Workflow Templates
Workflow Templates are parameterized workflow specifications for the Reproducible and Reusable Data Analysis Workflow Server (flowServ). Workflow templates are motivated by the goal to allow users to run pre-defined data analytics workflows while providing their own input data, parameters, as well as their own code modules. Workflow templates are inspired by, but not limited to, workflow specifications for the Reproducible Research Data Analysis Platform (REANA).
Motivation for Parameterized Workflow Templates
Consider the REANA Hello World Demo. The demo workflow takes as input a file data/names.txt
containing a list of person names and a timeout parameter sleeptime
. For each line in data/names.txt
the workflow writes a line “Hello name!” to an output file results/greetings.txt
. For each line that is written to the output file, program execution is delayed by a number of seconds defined by the sleeptime parameter.
Workflow specifications in REANA are serialized in YAML or JSON format. The names of the input and output files as well as the value for the sleep period are currently hard-coded in the workflow specification file ( e.g. reana.yaml ).
inputs:
files:
- code/helloworld.py
- data/names.txt
parameters:
helloworld: code/helloworld.py
inputfile: data/names.txt
outputfile: results/greetings.txt
sleeptime: 0
workflow:
type: serial
specification:
steps:
- environment: 'python:2.7'
commands:
- python "${helloworld}"
--inputfile "${inputfile}"
--outputfile "${outputfile}"
--sleeptime ${sleeptime}
outputs:
files:
- results/greetings.txt
Assume we want to build a system that allows users to run the Hello world demo via a (web-based) interface where they provide a text file with person names and a sleep period value. There are three main parts to such a system. First, we need to display a form where the user can select (upload) a text file and enter a sleep time value. Second, after the user submits their input data, we need to create an updated version of the workflow specification as shown above where we replace the value of inputfile
and sleeptime
with the user-provided values. We then pass the modified workflow specification to a REANA instance for execution. There are several way for implementing such a system. Parameterized workflow templates are part of the solution that is implemented for flowServ.

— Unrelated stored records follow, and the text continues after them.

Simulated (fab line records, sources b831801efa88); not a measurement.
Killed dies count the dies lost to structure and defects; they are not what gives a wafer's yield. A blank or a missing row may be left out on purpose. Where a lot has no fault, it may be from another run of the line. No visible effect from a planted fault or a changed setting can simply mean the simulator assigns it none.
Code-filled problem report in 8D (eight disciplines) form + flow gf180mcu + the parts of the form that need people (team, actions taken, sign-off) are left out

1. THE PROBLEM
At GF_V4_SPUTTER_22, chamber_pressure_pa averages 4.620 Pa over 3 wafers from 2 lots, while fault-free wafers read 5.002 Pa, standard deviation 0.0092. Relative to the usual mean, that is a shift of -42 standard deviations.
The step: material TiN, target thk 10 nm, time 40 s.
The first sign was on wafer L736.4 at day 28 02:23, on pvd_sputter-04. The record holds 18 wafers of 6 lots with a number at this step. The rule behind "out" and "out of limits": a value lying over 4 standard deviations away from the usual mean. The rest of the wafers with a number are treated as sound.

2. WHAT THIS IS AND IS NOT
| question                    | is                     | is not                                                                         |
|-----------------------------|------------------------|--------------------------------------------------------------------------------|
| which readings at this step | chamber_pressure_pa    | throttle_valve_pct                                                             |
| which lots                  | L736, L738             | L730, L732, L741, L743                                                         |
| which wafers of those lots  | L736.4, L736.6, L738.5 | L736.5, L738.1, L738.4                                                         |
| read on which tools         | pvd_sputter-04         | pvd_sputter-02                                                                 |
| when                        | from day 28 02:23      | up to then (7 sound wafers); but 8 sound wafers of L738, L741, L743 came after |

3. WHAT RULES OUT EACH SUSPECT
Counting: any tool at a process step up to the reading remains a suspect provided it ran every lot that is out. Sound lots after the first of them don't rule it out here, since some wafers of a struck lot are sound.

What are Parameterized Workflow Templates?
Similar to REANA workflow specifications, parameterized workflow templates are serialized in YAML or JSON format. Each template has up to six top-level elements: workflow
, parameters
, parameterGroups
, outputs
, results
, and postproc
. Only the workflow
element is mandatory in a workflow template.
The workflow
element contains the workflow specification. The structure and syntax of this specification is dependent on the backend (engine) that is used to execute the final workflow. If the REANA Workflow Engine is being used, the workflow specification is expected to follow the the common syntax for REANA workflow specifications.
Template Parameters
The parameters
section defines those parts of the workflow that are variable with respect to user inputs. We refer to these as template parameters. Template parameters can for example be used to define input and output values for workflow steps or identify Docker container images that contain the code for individual workflow steps. The detailed parameter declarations are intended to be used by front-end tools to render forms that collect user input.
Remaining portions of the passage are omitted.